FIG. 7 illustrates another example edge and service orchestrator cluster 710 for deploying edge clusters in a set of public clouds 720-725. In this example, the edge service orchestrator 710 (1) operates in the SDN, (2) is configured and managed by the SDN manager and controller cluster 730, and (3) deploys a set of agents 740-745 in each public cloud for which the orchestrator cluster 710 deploys edge clusters. The orchestrator 710 configures the agents 740-745 to deploy and scale the edge clusters. In some embodiments, the edge and service orchestrator 710 uses user-defined criteria to direct the deployment of the edge cluster by the agents 740-745. The agents 740 and 745 receive data from the orchestrator cluster 710 pertaining to any edge clusters that are to be deployed in their respective AZ, and the agents perform the deployment. The orchestrator cluster 710 also monitors the public clouds 720-725 and the edge clusters using the agents 740-745, and direct the agents to modify any edge clusters based on the monitoring.

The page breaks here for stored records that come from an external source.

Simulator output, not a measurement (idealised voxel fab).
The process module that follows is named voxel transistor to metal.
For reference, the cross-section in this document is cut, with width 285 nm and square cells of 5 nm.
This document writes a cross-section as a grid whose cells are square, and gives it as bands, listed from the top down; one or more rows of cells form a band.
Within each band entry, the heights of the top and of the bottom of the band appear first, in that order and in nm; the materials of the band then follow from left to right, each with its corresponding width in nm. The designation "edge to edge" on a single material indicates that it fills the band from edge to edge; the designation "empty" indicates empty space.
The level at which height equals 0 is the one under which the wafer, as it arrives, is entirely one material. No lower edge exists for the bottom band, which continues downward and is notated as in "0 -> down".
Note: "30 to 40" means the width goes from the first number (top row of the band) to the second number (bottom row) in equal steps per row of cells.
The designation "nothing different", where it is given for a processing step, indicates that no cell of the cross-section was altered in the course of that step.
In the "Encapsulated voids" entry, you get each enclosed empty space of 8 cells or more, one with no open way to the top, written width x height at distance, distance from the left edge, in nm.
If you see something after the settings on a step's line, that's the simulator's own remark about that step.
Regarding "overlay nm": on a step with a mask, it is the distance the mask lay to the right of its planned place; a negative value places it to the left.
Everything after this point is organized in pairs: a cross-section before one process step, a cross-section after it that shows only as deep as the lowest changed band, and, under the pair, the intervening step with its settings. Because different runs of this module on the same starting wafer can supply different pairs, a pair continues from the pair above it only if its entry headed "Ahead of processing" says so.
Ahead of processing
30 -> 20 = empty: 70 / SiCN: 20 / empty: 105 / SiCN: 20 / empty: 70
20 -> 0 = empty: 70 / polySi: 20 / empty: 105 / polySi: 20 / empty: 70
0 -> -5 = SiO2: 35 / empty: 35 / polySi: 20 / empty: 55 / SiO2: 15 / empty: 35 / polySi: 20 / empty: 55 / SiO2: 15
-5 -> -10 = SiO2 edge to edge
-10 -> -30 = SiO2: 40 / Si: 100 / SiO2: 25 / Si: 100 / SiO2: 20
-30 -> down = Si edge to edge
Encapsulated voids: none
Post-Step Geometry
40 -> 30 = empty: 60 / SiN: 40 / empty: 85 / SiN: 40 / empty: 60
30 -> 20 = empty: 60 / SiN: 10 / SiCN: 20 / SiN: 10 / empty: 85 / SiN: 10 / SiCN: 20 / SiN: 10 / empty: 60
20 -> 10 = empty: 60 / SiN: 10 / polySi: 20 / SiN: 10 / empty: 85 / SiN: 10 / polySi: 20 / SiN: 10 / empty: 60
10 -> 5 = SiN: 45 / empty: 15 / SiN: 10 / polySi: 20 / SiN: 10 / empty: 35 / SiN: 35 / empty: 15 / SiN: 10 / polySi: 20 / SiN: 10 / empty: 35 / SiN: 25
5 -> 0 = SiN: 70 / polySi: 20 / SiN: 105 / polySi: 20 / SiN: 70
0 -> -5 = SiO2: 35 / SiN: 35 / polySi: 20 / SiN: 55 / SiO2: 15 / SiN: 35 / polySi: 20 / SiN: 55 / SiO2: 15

In different embodiments, one edge cluster spans varying numbers of AZs of a public cloud. FIG. 8 illustrates an edge cluster deployed across a set of M AZs 810-812 of a particular public cloud. The edge cluster can span any number of AZs of the particular public cloud. In each AZ 810-812, the edge cluster can deploy any number of edge instance pairs. In some embodiments, each AZ 810 and 812 includes the same number of edge instance pairs, while, in other embodiments, different AZs can include different numbers of edge instance pairs for the edge cluster. This set of AZs 810-812 can include AZs only from a particular public cloud provider, AZs from only one datacenter, AZs from multiple datacenters, or AZs from multiple public cloud providers.

FIG. 9 illustrates a more detailed view of deploying an edge cluster in multiple AZs 910 and 920 of a particular public cloud and deploying a logical router on the edge cluster. These AZs 910 and 920 are in some embodiments zones of a same public cloud provider (e.g., AWS, Azure, GCP, etc.), and are in other embodiments zones of different public cloud providers. Each AZ 910 and 920 respectively includes a pair of edge instances 911 and 921 (also referred to as a sub-cluster in some embodiments). In some embodiments, when the edge cluster is first deployed, one edge instance pair is deployed in each AZ 910 and 920 (as shown), and as the edge cluster is scaled out to include more edge instance pairs, an AZ 910 or 920 can have multiple edge instance pairs. In other embodiments, two or more edge instance pairs are deployed in at least one AZ when the edge cluster is first deployed. In some embodiments, each AZ 910 and 920 in which the edge cluster is deployed includes the same number of edge instance pairs. In other embodiments, different AZs include different numbers of edge instance pairs, which may be based on the available capacity of the AZs. In some embodiments, individual edge instances are deployed in AZs for an edge cluster, namely, edge instances are not deployed in pairs in some embodiments.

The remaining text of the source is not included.